On Wed, Sep 21, 2022, Vitaly Kuznetsov wrote:
> Get rid of on-stack allocation of vcpu_mask and optimize kvm_hv_send_ipi()
> for a smaller number of vCPUs in the request. When Hyper-V TLB flush
> is in  use, HvSendSyntheticClusterIpi{,Ex} calls are not commonly used to
> send IPIs to a large number of vCPUs (and are rarely used in general).
> 
> Introduce hv_is_vp_in_sparse_set() to directly check if the specified
> VP_ID is present in sparse vCPU set.
> 
> Reviewed-by: Maxim Levitsky <mlevitsk@redhat.com>
> Signed-off-by: Vitaly Kuznetsov <vkuznets@redhat.com>
> ---
>  arch/x86/kvm/hyperv.c | 37 ++++++++++++++++++++++++++-----------
>  1 file changed, 26 insertions(+), 11 deletions(-)
> 
> diff --git a/arch/x86/kvm/hyperv.c b/arch/x86/kvm/hyperv.c
> index 69891c48c12a..9764ebb7fd5f 100644
> --- a/arch/x86/kvm/hyperv.c
> +++ b/arch/x86/kvm/hyperv.c
> @@ -1741,6 +1741,25 @@ static void sparse_set_to_vcpu_mask(struct kvm *kvm, u64 *sparse_banks,
>  	}
>  }
>  
> +static bool hv_is_vp_in_sparse_set(u32 vp_id, u64 valid_bank_mask, u64 sparse_banks[])
> +{
> +	int bank, sbank = 0;
> +
> +	if (!test_bit(vp_id / HV_VCPUS_PER_SPARSE_BANK,
> +		      (unsigned long *)&valid_bank_mask))
> +		return false;
> +
> +	for_each_set_bit(bank, (unsigned long *)&valid_bank_mask,
> +			 KVM_HV_MAX_SPARSE_VCPU_SET_BITS) {
> +		if (bank == vp_id / HV_VCPUS_PER_SPARSE_BANK)
> +			break;
> +		sbank++;

At the risk of being too clever, this can be heavily optimized, which given what
this helper is used for is probably worth doing.  The index into sparse_banks is
the number of bits preceding the target bit, and POPCNT can determine the number
of bits.  So, to get the index, simply strip off the upper bits and do hweight64().

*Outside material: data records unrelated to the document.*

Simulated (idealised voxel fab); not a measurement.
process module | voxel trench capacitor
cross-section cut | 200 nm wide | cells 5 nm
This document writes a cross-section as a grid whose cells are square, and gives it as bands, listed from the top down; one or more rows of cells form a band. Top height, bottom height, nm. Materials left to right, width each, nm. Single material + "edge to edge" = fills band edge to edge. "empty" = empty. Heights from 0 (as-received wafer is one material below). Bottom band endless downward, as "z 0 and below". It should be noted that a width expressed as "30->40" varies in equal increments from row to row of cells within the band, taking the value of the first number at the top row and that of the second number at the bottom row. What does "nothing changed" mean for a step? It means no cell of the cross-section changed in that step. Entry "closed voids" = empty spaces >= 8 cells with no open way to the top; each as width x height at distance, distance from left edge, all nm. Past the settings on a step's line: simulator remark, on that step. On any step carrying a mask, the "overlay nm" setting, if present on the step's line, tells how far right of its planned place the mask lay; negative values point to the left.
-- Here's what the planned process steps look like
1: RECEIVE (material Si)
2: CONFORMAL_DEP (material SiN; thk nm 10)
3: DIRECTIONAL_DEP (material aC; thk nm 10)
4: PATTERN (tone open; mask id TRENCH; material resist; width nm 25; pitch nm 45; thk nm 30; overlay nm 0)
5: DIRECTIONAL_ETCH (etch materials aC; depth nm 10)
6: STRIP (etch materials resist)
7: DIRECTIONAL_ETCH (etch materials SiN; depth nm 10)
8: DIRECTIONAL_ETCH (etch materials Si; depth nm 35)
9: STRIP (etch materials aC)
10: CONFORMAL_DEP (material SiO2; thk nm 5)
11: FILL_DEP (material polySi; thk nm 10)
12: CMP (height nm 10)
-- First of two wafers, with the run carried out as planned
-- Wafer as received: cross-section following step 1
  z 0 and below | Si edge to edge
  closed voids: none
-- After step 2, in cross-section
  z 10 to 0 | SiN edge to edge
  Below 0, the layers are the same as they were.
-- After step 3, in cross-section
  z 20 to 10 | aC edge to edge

And to avoid bugs while also optimizing for "small" VMs, the math can be skipped
if vp_id < 64, i.e. if bank==0, because in that case there can't possibly be
preceding bits.

Compile tested only...

	int valid_bit_nr = vp_id / HV_VCPUS_PER_SPARSE_BANK;
	unsigned long sbank;

	if (!test_bit(valid_bit_nr, (unsigned long *)&valid_bank_mask))
		return false;

	/*
	 * The index into the sparse bank is the number of preceding bits in
	 * the valid mask.  Optimize for VMs with <64 vCPUs by skipping the
	 * fancy math if there can't possibly be preceding bits.
	 */
	if (valid_bit_nr)
		sbank = hweight64(valid_bank_mask & GENMASK_ULL(valid_bit_nr - 1, 0));
	else
		sbank = 0;

	return test_bit(vp_id % HV_VCPUS_PER_SPARSE_BANK,
			(unsigned long *)&sparse_banks[sbank]);

yields this, where the "call __sw_hweight64" will be patched to POPCNT on 64-bit
hosts (POPCNT has been around for a long time).

   	call   0xffffffff810c3ea0 <__fentry__>
   	push   %rbp
   	mov    %edi,%eax
   	mov    %rsp,%rbp
   	shr    $0x6,%eax
   	sub    $0x8,%rsp
   	mov    %rsi,-0x8(%rbp)
   	mov    %eax,%ecx
   	bt     %rcx,-0x8(%rbp)
   	setb   %cl
   	jae    0xffffffff81064784 <hv_is_vp_in_sparse_set+52>
   	test   %eax,%eax
   	mov    %edi,%r8d
   	jne    0xffffffff8106478c <hv_is_vp_in_sparse_set+60>
   	and    $0x3f,%r8d
   	bt     %r8,(%rdx)
   	setb   %cl
   	leave  
   	mov    %ecx,%eax
   	jmp    0xffffffff81c02200 <__x86_return_thunk>
   	mov    $0x40,%ecx
   	mov    $0xffffffffffffffff,%rdi
   	sub    %eax,%ecx
   	shr    %cl,%rdi
   	and    -0x8(%rbp),%rdi
   	call   0xffffffff815beea0 <__sw_hweight64>
   	lea    (%rdx,%rax,8),%rdx
   	jmp    0xffffffff81064779 <hv_is_vp_in_sparse_set+41>

Alternatively, we could choose not to optimize bit==0 and just do:

	sbank = hweight64(valid_bank_mask & GENMASK_ULL(valid_bit_nr, 0)) - 1;

but there's enough prep work needed for hweight64() that I think it's worth
opimtizing because "small" VMs are probably very common.